Malawi Revenue Authority (MRA) in December failed to meet its targets in income and profits tax, value added and excise duties and barely met its overall target.

The December tax outrun indicates that MRA collected K7.86 billion in income and profits which includes pay as you earn (Paye), fringe benefits, nonresident tax and corporate tax, thereby missing its target of about K8.1 billion by K238 million.

MRA missed its target on corporate tax by about half a billion kwacha, and fringe benefits and nonresident tax by K119 million, but managed to beat its targets on Paye by about K364 million.

The tax collector also struggled to meet its target on value added tax (VAT) and excise duties, collecting K8.79 billion, K394 million below its projection.

In an e-mailed response on Thursday, MRA public relations and communications manager Steve Kapoloma declined to specifically comment on the December performance on the six months period. He blamed the failure on tax evasion among others.

“The under-performance in corporate tax can be attributed to existence of tax evasion or avoidance schemes such as the price transfer schemes, incentives schemes and international treaties.

“On domestic VAT, the under-performance can be attributed to reduced consumption of taxable goods as a result of loss of purchasing power. There is also existence of tax evasion schemes in VAT such as suppression of sales and non-issuance of tax invoices,” said Kapoloma.

He added that the under-performance in excise duties was due to reduction of the excise duty rates and removal of some products from the excise duty regime as provided in the current budget.

Cumulatively, since July to December, MRA has collected a total of K124.58 billion, K534million above its revised projection.

Specifically, in the six months period MRA managed to collect K28 billion in Paye, K13 billion in corporate tax, K54 billion in VAT and excise duties, K15 billion in import and prepayment taxes and K1.7 billion in dividend tax.

In the period, cumulatively MRA missed targets on corporate tax by K637 million, VAT and excise duties by K957 million. However, it managed to beat targets on import duty and prepayment by K662 million, and Paye by K736 million.

In an interview on Wednesday a financial expert, James Nyirenda, noted that the failure to meet the target in corporate tax is an indication that companies are struggling.

“This is an indication that companies are struggling due to high costs and are, therefore, providing for low profits.

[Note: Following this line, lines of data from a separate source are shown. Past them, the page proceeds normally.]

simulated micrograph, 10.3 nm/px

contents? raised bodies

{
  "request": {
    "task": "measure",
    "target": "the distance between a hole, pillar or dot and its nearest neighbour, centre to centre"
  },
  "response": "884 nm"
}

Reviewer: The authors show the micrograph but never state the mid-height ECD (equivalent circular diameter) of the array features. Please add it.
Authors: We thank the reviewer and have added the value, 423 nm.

“I appreciate, we have a narrow tax base, but MRA must look at options of expanding it. It might look at asset based assessment on paying tax where tax liability is based on what one owns and not income earned, or alternatively use a combination of the two. There are a lot of people,” he said.

Despite the struggle in December, MRA managed to beat its target of K19.8 billion by collecting a total of K20.11 billion. This is slightly above the K19billion November revenue and way below its K25 billion October collection.